As If: An Autobiography traces the complex life and career of director, scholar, and theorist Herbert Blau, one of the most innovative voices in the American theater. From his earliest years on the streets of Brooklyn, with gang wars there, to the often embattled, now-legendary Actor's Workshop of San Francisco, the powerfully told story of Blau's first four decades is also a social history, moving from the Great Depression to the cold war, with fallout from "the balance of terror" on what he once described in an incendiary manifesto as The Impossible Theater.
Blau has always forged his own path, from his activist resistance to the McCarthy witch hunts to his emergence as a revolutionary director whose work included the controversial years at The Workshop, which introduced American audiences to major playwrights of the European avant-garde, including Brecht, Beckett, Genet, and Pinter. There is also an account here of that notorious production of Waiting for Godot at the maximum-security prison at San Quentin, which became the insignia of the Theater of the Absurd.
Blau went on from The Workshop to become codirector of the Repertory Theater of Lincoln Center, and then founding provost of California Institute of the Arts, where he developed and became artistic director of the experimental group KRAKEN. Currently Byron W. and Alice L. Lockwood Professor of the Humanities at the University of Washington, Blau has been visionary in the passage from theater to theory, and his many influential and award-winning books include The Dubious Spectacle: Extremities of Theater, 1976–2000; Sails of the Herring Fleet: Essays on Beckett; Nothing in Itself: Complexions of Fashion; To All Appearances: Ideology and Performance; The Audience; The Eye of Prey: Subversions of the Postmodern; and Take Up the Bodies: Theater at the Vanishing Point.
This richly evocative book includes never-before-published photographs of the author, his family and friends, collaborators in the theater, and theater productions.
"I read As If from cover to cover, engaged and powerfully moved by a familiar brilliance . . . Blau holds an utterly unique place in twentieth-century American theater, in American culture, and in theater theory and practice."
—Elin Diamond, Rutgers University
"Few theater practitioners have had comparable influence in American theater; few have endured such intoxicating highs and dispiriting lows; none, arguably, has reflected so deeply and sharply about so wide a spectrum of first-hand practical experience."
—Linda Gregerson, University of Michigan
"Masterful . . . a brilliant and touching book written with honesty and humility . . . In addition, it serves as an admirable introduction to Blau's theories, providing a context for his complex and sometimes difficult ideas."

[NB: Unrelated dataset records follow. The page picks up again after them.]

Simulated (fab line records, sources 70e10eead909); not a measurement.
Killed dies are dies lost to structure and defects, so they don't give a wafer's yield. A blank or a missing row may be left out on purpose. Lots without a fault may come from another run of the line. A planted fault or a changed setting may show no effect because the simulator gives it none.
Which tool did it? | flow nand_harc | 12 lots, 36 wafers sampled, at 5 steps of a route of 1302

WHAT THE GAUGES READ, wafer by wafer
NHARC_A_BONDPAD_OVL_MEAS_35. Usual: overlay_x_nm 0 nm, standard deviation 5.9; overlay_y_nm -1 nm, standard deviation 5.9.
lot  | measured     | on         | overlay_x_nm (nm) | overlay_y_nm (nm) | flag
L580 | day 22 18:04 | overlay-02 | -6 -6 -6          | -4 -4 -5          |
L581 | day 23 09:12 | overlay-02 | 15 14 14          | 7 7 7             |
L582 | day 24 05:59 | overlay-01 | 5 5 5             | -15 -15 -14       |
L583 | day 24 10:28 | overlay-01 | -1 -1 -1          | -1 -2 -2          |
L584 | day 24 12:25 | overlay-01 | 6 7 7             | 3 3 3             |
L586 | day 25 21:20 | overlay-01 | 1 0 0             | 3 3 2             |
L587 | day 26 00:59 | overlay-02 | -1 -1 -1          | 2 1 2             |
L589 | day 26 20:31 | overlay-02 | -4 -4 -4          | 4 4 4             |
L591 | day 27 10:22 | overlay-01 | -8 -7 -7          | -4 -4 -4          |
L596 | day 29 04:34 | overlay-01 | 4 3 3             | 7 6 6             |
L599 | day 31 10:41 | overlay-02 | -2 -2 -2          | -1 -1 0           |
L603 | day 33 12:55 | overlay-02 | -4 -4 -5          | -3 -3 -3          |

—John Lutterbie, Stony Brook University
"From his childhood in the 'Jewish heart' of Brooklyn to his memorable production of Endgame in the 1960s, Herbert Blau's autobiography provides not only more of Blau's penetrating insights into dramatists like Beckett and into the complex cross-currents of the American experimental theatre of this turbulent period. It is also a rich, deeply felt and powerfully expressed chronicle of cultural change that goes far beyond specific theatrical productions to offer a valuable personal view of the years that did so much to shape the contemporary world, expressed by one of the theatre community's most original and articulate thinkers."
—Marvin Carlson, Sidney E. Cohn Professor of Theatre and Comparative Literature, The Graduate Center, The City University of New York
"Herb Blau's memoir—of his life, but also of an era—captures what has always been important about his work. 'Blooded thought', he taught us to call it—the embodied process of 'finding yourself divided, in the embrace of what's remembered'. His vivid account of childhood in a particular kind of American neighbourhood is complemented by reflection on his years in San Francisco when the theatre and the Cold War unfolded as mutual antagonists in his personal drama. Acute, insightful, and sometimes painful, it is also an intellectual page-turner."